Borough Staff Will Decide Size of Borough Staff

“So another part-time position has become permanent?”

 — Haines Borough Assembly member Don Turner III, asking borough manager Robert Venables about his proposal to create a full-time “facilities director” position, September 18, 2007.

“So long as grants are paying for it.”

— Venables’ response.

Let the record show: “Liberals” on the Haines Borough Assembly tried to reduce the size of government, but were thwarted by the staff and key allies on the assembly.

That’s right. The assembly met at 5:30 p.m. Tuesday, Aug. 20 to discuss which borough positions might be cut or left vacant in light of budget cuts to the Haines Borough by the State of Alaska.

My fellow assembly member Heather Lende figured reasonably that vacancies in several jobs due to resignations created an opportunity to trim or consolidate staff, including the job of facilities director,  which costs the borough $140,000 per year, including benefits.

Created in 2007, that facilities director job was intended as a temporary one — to be funded with grant administration funds — to handle an overflow of borough projects when the state was rich on high oil prices and funding many projects in Haines. (In the Sept. 20, 2007 Chilkat Valley News, then-borough mayor Fred Shields said the borough could retire the position when the volume of projects declined. “If there’s no need, there’s no position,” Shields said.)

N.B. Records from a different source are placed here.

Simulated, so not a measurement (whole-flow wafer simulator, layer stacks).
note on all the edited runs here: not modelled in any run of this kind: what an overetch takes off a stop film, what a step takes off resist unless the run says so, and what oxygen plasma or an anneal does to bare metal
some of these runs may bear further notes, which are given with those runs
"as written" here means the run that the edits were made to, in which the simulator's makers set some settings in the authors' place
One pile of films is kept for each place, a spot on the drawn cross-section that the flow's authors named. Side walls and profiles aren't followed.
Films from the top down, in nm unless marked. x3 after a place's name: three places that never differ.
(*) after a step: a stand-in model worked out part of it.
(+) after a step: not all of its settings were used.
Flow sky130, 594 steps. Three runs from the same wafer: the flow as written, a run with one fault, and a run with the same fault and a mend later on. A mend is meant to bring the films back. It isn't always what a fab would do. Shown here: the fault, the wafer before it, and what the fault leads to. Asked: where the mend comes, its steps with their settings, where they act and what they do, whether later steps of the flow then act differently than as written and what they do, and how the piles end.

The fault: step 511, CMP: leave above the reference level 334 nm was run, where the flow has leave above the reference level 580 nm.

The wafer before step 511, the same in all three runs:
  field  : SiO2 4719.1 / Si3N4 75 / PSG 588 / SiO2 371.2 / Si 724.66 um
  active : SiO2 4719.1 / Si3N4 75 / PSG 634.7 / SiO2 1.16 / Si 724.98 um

Now the state is poor and capital project grants are all but gone.

But besides a lot of predictable talk about taking a more wholistic approach and having more discussion, nothing happened at last week’s meeting.

Here’s why.

The staff came loaded for bear, including pages of documents showing how vital the facilities director was to the functioning of the borough and testimony about how “thinly” staffed we are and how low morale is.

Rather remarkably, assembly member Sean Maidy, whose wife holds a full-time job in the borough office, asserted that it’s not proper for the assembly to determine the size of the staff, and that consideration of staff size amounted to micro-managing by the assembly.

The truth is that the Haines Borough Assembly has added two full-time jobs to the payroll since 2016 — a policeman and a full-time assistant to our full-time planner. Also, the assembly in May received $500,000 in raises and increased benefits and the borough police chief, who is paid $100,000 in cash and $50,000 in benefits, is angling for more pay.

Also, nearly all the existing large infrastructure of the borough were built without a “facilities director” on the payroll, including the Chilkat Center, the Haines School, Haines Public Library, the water and sewer systems, and the Haines boat harbor previous to the 2016 expansion.  (The borough hired engineers to oversee those projects during construction.)

Also, despite the fact that since government consolidation in 2002, the borough has employed three full-time workers in facilities maintenance. These skilled workers do a great job holding together our facilities.  Four years ago the borough built them their own maintenance shop on Union Street across from the Public Works Department.

So why is the facilities director position still needed?

The question is still a good one, bu unfortunately, the borough assembly can’t even begin a conversation about reducing staff. That tells you how much power the borough staff holds. The workers are running the company. In another context, such as a widget-factory, that might be okay.

But a government controlled by its staff is dangerous for at least two reasons: 1) Because as the staff is not directly accountable to the public, there’s no brake on its engine, and 2) Because the staff has its own agenda, very often to feather its own nest and the nests of its self-determined constituency and allies.

Right now the staff is deciding how many employees should be on the staff.  If that’s not a wake-up call to “fiscal conservatives” in the Haines Borough, nothing is.